Lord Lloyd Webber’s statement was welcomed by music industry trade body LIVE.
Greg Parmley, CEO of the organisation, said in a statement: “The live music industry has spent months participating and paying for pilot events so we could reopen at full capacity safety.
“These events were a huge success and show, alongside every other international pilot, that with the right mitigations full capacity live events are safe.
“Despite this the Government has refused to publish this data, forced us to remain closed and then tried to hand-pick a number of high profile events to go ahead whilst the rest of our industries are devastated.”
Actors’ union Equity also welcomed the move by Lord Lloyd Webber.
In a statement to the PA news agency, general secretary Paul W Fleming said: “What our industry needs right now is solidarity across the workforce and all producers, and it’s admirable that Andrew Lloyd Webber is continuing to stand with the whole sector on the issue of reopening.

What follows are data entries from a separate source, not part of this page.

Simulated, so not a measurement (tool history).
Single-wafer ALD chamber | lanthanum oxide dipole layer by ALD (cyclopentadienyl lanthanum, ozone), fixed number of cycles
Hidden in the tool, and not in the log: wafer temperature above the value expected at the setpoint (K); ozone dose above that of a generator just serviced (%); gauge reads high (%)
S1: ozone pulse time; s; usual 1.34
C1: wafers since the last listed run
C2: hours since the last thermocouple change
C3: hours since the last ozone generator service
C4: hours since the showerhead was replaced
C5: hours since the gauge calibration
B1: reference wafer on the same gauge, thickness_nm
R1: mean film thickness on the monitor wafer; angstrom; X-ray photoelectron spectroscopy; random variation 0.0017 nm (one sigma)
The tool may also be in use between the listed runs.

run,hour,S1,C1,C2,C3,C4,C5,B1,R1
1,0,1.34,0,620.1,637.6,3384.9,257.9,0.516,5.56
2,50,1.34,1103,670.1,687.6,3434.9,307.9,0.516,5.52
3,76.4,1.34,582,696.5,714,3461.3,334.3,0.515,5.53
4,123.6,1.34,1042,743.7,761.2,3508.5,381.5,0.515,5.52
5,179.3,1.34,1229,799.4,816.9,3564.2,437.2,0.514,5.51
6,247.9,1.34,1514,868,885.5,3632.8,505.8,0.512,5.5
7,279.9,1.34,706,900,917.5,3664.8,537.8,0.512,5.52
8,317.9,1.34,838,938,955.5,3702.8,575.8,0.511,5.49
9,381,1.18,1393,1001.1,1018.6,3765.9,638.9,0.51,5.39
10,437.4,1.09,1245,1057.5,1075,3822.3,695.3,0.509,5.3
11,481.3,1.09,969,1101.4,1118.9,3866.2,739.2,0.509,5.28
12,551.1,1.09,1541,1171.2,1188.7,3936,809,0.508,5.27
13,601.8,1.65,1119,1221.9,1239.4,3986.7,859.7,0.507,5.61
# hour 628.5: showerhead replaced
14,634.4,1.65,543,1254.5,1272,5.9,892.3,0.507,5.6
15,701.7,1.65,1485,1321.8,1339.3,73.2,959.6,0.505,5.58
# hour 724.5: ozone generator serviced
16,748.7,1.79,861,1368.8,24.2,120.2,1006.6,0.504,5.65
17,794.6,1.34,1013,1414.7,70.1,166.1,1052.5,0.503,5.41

“The Government needs to provide insurances, grants, and above all else a proper income support scheme for the self-employed to accompany any ongoing public health measures, as well as looking to decouple live performance from international travel and other unlocking elements.
“The risk here is acute – the loss of a workforce, and perhaps even the UK’s place as the pre-eminent global hub for theatre. Andrew Lloyd Webber knows that, and so does Equity.”
The Department for Digital, Culture, Media and Sport have been contacted for comment.